Research In Action

Research In Action

Fall sports
Athletic Trainer Perspective: Ramping Up Fitness for Fall Sports
August 31, 2023

While the summer is quickly coming to a close, youth athlete sports are ramping up. During the summer months many adolescent athletes are focused on vacation, working summer jobs, and relaxing, rather than preparing for the upcoming sports season. It is important to remember that adolescent athletes are constantly growing and developing, and although they may still be doing some activities in the summer months, they need to prepare for an upcoming sports season to be able to perform at a high-level and remain healthy on the field.
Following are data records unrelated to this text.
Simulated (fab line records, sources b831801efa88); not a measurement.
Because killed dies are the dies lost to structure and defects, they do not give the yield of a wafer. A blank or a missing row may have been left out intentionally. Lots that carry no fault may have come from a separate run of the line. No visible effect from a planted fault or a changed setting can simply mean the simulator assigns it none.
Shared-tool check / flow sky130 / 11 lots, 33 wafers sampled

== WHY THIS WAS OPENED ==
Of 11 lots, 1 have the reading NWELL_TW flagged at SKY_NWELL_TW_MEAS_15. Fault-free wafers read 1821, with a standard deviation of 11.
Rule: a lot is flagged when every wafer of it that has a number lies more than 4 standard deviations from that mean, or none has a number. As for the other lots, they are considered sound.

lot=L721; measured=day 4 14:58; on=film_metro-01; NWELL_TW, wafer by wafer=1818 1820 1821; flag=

Below I provide 4 tips to help athletes safely ramp-up fitness for fall sports:

Training Volume

Start slow! Athletes should take 2-3 weeks prior to starting practice to gradually increase the workload for a sport. For example, they should start with 2-3 hours a week of training like running, sprinting, skills and drills. The second week, they can ramp up to 4-5 hours, and by the third week increase to 6-8 hours. It is important not to go from doing minimal physical activity to 2+ hour daily practice. This could cause an overuse injury like a bone stress injury or muscle strain among other injuries.

Dynamic Stretching

Having a proper warmup is imperative prior to beginning a vigorous workout. There is debate about static verses dynamic stretching warmup, however there is evidence that a dynamic warmup is just as effective, if not better, than static stretching. Having a dynamic warmup helps the body begin to move in a way that is more sport specific to prepare for the upcoming practice or game. An example of dynamic stretching is high knees, side shuffles, and butt kicks, all while moving down the field at a steady pace. This should be performed for about 20 meters, down and back.

Heat Acclimatization

During the summer months, it is important to prepare to practice in an environment that may be hot and humid. Having fitness sessions during the hottest part of the day (usually between the hours of 10 am and 5 pm) is not recommended. There are many sports that are equipment intensive, like football or field hockey (in the goalie position), for which athletes should prepare by gradually putting on more equipment as the season ramps up and getting acclimatized to the heat. For example, athletes may start with only wearing a helmet the first practice and then increase the equipment over a week to help with the acclimatization. Practice times should start shorter, and then become longer as the season progresses for all athletes to help with heat acclimatization.

Hydration and Nutrition

Many student athletes prefer not to eat or drink before working out, but this is not recommended. Making sure an athlete is fueled for practice and competition is paramount for success and a high-level of game play. Drinking enough fluids, especially water, throughout the day is the best way to hydrate. When going to the bathroom, urine should be the color of light lemonade and not apple juice. Nutrition is also important to fuel-up prior to fitness activity. An example of a nutrition goal is for an athlete to eat all of the colors of the rainbow throughout the day: a red apple, yellow eggs, brown grains, white yogurt, blue blueberries and green broccoli, just to name a few. Young athletes need more calories to fuel their bodies and should make sure they are eating high density foods to maintain weight and energy. Meeting with a sports nutritionist is a great way to make sure athletes are prepared for their nutritional sport needs.